After running FlatSkimmer.sh
, you should have your small ntuples ready to work with.
The next subdirectory of a workspace is the plotting directory. This comes with it's own list of environment variables.
CrombieMCConfig | This names the file that will be read to set the backgrounds for plots, limit trees, datacards, etc. See the MC Configuration for details on how to set this up this background configuration. |
CrombieSignalConfig | This variable names a file like CrombieMCConfig , but files listed in the named location are assumed to be signal files, not background files. |
CrombieExcept_* | This variable names a region in the * location, and this variable points to a file that designates replacements to the background configuration for the named region. See the instructions for Adjustment Configuration below to set up this file correctly. |
CrombieLuminosity | This variable just gives the luminosity used to make plots and limit workspaces. |
CrombieInFilesDir | This variable names the directory containing the ntuple files that are being used for plotting and tree making. It should usually match the latest value you had for CrombieSkimDir . |
CrombieOutPlotDir | This variable names the directory where an automatically configured PlotStack object will place all of the plots. |
CrombieOutLimitTreeDir | This variable names the directory where an automatically configured LimitTreeMaker object will place all of the tree files. |
CrombieCutsFile | This file gives the name of the python file to be loaded as the function CrombieTools.LoadConfig.cuts when the user imports CrombieTools.LoadConfig in a working directory with this environment variable set. |
Each analysis will probably make use of multiple MC Samples. You can keep track of those all with one simple MC Config.

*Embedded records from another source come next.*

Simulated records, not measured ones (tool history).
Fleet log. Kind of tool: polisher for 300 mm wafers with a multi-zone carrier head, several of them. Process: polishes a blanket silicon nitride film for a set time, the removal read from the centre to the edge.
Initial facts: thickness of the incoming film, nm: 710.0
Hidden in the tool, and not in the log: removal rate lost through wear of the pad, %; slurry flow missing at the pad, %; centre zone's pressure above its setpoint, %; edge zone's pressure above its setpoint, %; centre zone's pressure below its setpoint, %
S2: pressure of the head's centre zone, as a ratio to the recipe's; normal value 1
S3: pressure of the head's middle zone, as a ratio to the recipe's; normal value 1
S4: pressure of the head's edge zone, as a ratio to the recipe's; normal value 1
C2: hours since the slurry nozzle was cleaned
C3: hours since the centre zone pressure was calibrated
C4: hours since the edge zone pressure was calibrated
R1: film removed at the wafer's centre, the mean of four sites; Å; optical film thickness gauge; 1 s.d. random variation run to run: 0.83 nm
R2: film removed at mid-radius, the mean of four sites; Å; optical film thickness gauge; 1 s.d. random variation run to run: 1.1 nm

You will generally have one main configuration file with most of your background samples listed. Signal samples should be kept in a separate configuration file, since these will be marked as signal or background when read. Each sample should be contained in a single .root
file. The MC Config will keep track of these files, one row at a time. The order of the elements should be this:
<LimitTreeName> <FileName> <CrossSection> <LegendEntry> <FillColorOrLineStyle>
The elements are space delimited.
Limit Tree Name | This is the base of the tree that will be made by LimitTreeMaker for this file. The name should be unique for each file if using LimitTreeMaker. For other analyses, this can instead be used only to differentiate signal and background. In this case, putting . in the config file will copy the previous line. |
File Name | This is the name of the file for the given sample. The file name does not need to be absolute, as the input directory is set in FileConfigReader::SetInDirectory(), usually by reading the environment configuration. |
Cross Section | This should be the cross section of the sample in pb. |
Legend Entry | This is the legend entry that will be made in all of the stack plots using this config for the given file. If you want to have spaces in your legend entry, place _ instead (since the elements of the config are space delimited). These are all replaced with spaces by FileConfigReader::ReadMCConfig(). Legend entries being repeated next to each other will cause multiple files to merge into the same stack element. A shortcut to using the legend entry in the previous line is to just put . as the Legend Entry. |
Fill Color or Line Style | For background MC, this specifies the fill color, using the Color_t enums from ROOT. If you wish to give a custom RGB color, just make this entry For signal samples, this entry should give the linestyle you wish to use for the sample. |
To avoid having duplicate entries in multple configurations, there is an easy way to switch out MC samples for different ones, while keeping the rest of the samples the same. If a line starts with the keyword skip
instead of a tree name and then lists a file, the MCReader will erase the MCFileInfo for that file. A line like this simply contains:
skip <FileName>
A configuration file with lines like this can also contain lines like those in the base configuration. This makes it easy to swap out files. After reading one config, just read the adjusting configuration after before making limit trees or plotting.
MC samples that are created using different generators or hadronizers, etc. can be easily merged together without changing the configured cross section. The two different samples are weighted in such as way as to minimize the total statistical uncertainty.
To merge multiple samples, simply start the process by making a lone line.
INGROUP
Separate each set of samples with this delimiter. After the last set of samples to be merged, place the line.
ENDGROUP
For example, if you want to merge three types of samples in your plots, your MC Config would look like this.
INGROUP example type0_file0.root 0.5 LegendEntry 600 . type0_file1.root 0.5 . . INGROUP . type1_file0.root 0.2 . . . type1_file1.root 0.6 . . . type1_file2.root 0.2 . . INGROUP . type2_file0.root 1.0 . . ENDGROUP
This will merge three different samples with a process with cross section of 1.0 in such a way as their total plotted cross section is 1.0 and their statistical uncertainty is minimized.
Other directories can of course be added by hand. There are certain ways to still source the old configuration files if you need it, and all of the command line and python tools are still available. Just be careful that if you change the configuration in a separate directory, the changes will be reflected in your miscellaneous directory. An analysis should be as tightly coupled as possible.